In 2001 and 2002 a myriad of Nintendo fans had their first exposure to Fire Emblem thanks to the platform-fighter Super Smash Bros. Melee. Two of the playable characters, Marth and Roy, were the playable protagonist from different games in the series. Marth was the lead of the very first Fire Emblem title, and Roy was put in as an advertisement for the upcoming Fire Emblem: Binding Blade. The overall positive feedback Nintendo received for these two characters outside of Japan prompted them to begin work on localizing the game that came after Roy’s, which was simply titled Fire Emblem everywhere outside of Japan.

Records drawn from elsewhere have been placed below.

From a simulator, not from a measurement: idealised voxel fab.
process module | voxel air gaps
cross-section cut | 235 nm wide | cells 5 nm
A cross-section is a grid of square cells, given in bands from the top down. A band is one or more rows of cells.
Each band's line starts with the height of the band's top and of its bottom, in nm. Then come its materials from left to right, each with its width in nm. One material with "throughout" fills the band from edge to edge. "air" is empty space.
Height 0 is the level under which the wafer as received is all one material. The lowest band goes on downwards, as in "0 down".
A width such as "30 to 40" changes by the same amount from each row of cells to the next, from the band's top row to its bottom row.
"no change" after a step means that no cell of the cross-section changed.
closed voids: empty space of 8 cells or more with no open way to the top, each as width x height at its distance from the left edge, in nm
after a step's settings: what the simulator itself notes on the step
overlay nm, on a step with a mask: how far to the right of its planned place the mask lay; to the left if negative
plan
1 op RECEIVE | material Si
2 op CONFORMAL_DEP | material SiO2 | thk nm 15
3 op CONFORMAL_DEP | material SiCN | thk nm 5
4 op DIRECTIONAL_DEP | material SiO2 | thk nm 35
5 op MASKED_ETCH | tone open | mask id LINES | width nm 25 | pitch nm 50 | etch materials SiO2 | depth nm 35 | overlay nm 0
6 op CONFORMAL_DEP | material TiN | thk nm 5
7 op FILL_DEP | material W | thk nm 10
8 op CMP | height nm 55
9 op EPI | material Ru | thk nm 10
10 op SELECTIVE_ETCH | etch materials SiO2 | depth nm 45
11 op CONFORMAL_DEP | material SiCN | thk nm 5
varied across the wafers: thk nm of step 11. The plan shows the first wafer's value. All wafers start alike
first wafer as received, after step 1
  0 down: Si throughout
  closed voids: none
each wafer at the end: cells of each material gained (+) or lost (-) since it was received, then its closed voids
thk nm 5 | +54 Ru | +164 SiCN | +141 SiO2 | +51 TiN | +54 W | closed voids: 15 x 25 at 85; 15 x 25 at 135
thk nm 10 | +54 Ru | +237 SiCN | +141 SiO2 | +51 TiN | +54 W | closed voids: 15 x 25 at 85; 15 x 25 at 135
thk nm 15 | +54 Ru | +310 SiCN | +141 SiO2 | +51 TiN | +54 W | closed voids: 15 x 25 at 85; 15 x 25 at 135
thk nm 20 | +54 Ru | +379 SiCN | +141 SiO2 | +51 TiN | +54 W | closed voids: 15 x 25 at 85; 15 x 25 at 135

The story of Fire Emblem is probably one of the longest in the series’ history. It’s divided into two parts, with the first one being a glorified tutorial that introduces the basic mechanics of the game. This section of the game follows Lyndis, a young girl raised by the nomadic Lorca tribe of the Sacae Plains. She meets the player character, a tactician, and from there she’s lead on a quest to meet her blood-related grandfather, the Lord of Caelin, when two knights representing the country approach her to tell her she looks much like the late Lady of Caelin, Hausen’s daughter and Lyn’s mother. Lyn’s story, separate from the second part of the game and is its own contained narrative, doesn’t feel superficial. Despite being the “tutorial,” the beginner tips can be avoided by selecting the harder difficulty, available after clearing the game once. There’s also the option to skip Lyn’s story entirely after clearing it once, but the characters she can recruit carry over their levels and stats into the second half of the game which, more often than not, will be better than the base stats they receive without doing her section.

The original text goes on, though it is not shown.